The first week of the NFL season is officially done. And as expected, I lost my first Fantasy Football game of the season. But you know what, I only lost by 11 points. The final score was 87-76. So it’s not like I had no shot at winning.

I exceeded expectations with several positions. Jamaal Charles, Nate Washington and the Detroit defense all played beyond the call of duty for me. Washington led the Titans in receiving on Sunday and scored huge on a 56-yard reception against the Raiders.

Charles led the Chiefs in rushing, despite his splitting carries with Thomas Jones. However, Charles clearly made something out of nothing, by rushing for 92-yards, including a 56-yard rush for a touchdown.

My Detroit defense held the Bears to just 19 points. However, the four turnovers helped my Lions stay in this game. Just a FYI, I went up against the Jets defense, if that accounts for anything.

For starting quarterback, Derek Anderson was…well…he was Derek Anderson. He almost threw for 300 yards, but did lose a fumble.

I did have my letdowns of course. Every team has them. Jerome Harrison, Chris Chambers and Greg Olson all let me down.  I’m getting a weird feeling that Peyton Hillis will be getting more carries over Jerome Harrison. I’m not sure what I ever did to anger the Mangini, but please, PLEASE, give the kid more carries.

Chambers only had 14-yards on Monday night against the Chargers. Hey Matt Cassel, I know you’re my back-up quarterback in fantasy, but would it hurt you to throw to Chambers more?

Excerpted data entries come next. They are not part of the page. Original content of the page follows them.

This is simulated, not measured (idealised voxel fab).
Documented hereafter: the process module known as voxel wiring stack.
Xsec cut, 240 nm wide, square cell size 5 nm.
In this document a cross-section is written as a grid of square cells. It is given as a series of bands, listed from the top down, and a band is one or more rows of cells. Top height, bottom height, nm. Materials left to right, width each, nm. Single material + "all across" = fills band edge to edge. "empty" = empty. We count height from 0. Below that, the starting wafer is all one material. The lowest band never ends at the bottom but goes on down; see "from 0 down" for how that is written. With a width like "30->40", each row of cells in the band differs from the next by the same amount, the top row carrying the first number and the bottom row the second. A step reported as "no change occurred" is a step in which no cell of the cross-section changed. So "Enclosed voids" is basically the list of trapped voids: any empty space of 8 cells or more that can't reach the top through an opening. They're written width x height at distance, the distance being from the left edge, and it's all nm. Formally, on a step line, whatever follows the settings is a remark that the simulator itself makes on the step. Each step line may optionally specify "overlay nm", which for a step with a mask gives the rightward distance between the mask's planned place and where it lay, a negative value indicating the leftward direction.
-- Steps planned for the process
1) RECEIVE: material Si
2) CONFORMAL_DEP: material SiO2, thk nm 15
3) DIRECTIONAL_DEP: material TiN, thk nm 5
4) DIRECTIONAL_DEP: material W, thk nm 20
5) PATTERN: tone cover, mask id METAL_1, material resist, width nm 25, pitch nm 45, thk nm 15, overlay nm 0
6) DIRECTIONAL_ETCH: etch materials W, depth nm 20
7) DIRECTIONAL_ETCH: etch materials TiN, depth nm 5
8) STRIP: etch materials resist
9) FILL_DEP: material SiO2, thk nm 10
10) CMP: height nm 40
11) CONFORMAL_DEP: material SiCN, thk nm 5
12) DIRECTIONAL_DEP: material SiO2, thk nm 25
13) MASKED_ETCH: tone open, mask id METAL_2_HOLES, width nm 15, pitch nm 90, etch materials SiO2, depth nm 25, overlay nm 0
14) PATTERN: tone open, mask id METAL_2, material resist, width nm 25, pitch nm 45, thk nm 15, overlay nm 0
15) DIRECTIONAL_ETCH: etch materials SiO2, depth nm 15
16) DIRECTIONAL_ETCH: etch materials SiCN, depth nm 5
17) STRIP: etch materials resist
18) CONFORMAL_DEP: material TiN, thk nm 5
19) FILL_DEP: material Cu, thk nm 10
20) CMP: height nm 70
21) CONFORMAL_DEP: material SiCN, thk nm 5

As for Greg Olson, I feel let down the most by him. He fumbled the ball in the red zone. Olson has proven himself to be a favorite target of Jay Cutler’s, but that wasn’t the case on Sunday. So…Let’s pick it up, can we?

I’m not sure if I can get the same kind of production this Sunday. That said, adjustments will have to be made. I’ll have another fantasy column on Friday. Until then, keep dancing!


Fantasy Football Reality Check: The Roster Part 1

September 8, 2010

by Oh No Romo

After choosing not to do a live draft and instead go with an autopick draft, Team Kotite is complete. And I must admit, the results are a bit surprising, considering some of the guys I hadn’t even put in my rankings for the autopick.

In fact, I’m still trying to figure out why Antonio Bryant is on my team. He was released by the Bengals. Why do I have him!? The guy’s been hurt during the offseason.

No matter, he has been released from the team, but I figured it should give you an idea of my roster. That said, here’s my team.

Quarterback: Derek Anderson, Arizona Cardinals- Anderson won the starting job over the recently released Matt Leinart. After a 3,700 yard passing season in 2007, Anderson’s numbers dropped off in 2008 and 2009.

Anderson played a combined 18 games in his final two seasons with the Browns. Anderson was indeed the more experienced of the quarterbacks in Arizona.

Back-up quarterback: Matt Cassel, Kansas City Chiefs

Running Back, Jamaal Charles and Thomas Jones, Kansas City Chiefs

For the record, I have no clue as to why I have two KC running backs. I can tell this will need to change. Charles has potential, as he came in after Larry Johnson was let go by KC, last season.

Charles rushed for 1,100 yards in his second full season with KC. He could have a huge year, but he’s also got Thomas Jones in the backfield with him. Maybe this is strategy, maybe it’s not. I can’t take both of these guys, so we’ll see how it all goes.

Back-up running back: Laurence Maroney, New England Patriots

Wide receivers: Nate Washington, Tennessee Titans and Chris Chambers, Kansas City Chiefs

Why the hell do I have all of these Chiefs players? Are they even going to produce for me? Do I need to change the name to Haley? What the hell is going on here!? This isn’t funny!

Back-up wide receiver: Mario Manningham, New York Giants

This is all I have for part one. Tomorrow, I will take care of the tight ends, defense and kicker. I should also have my line-up announced for then too.


Fantasy Football Reality Check: The New Class

September 6, 2010

by Oh No Romo

The Prologue

Once upon a time, during the magical season that was 2008, I took first place for the first time in a football fantasy league.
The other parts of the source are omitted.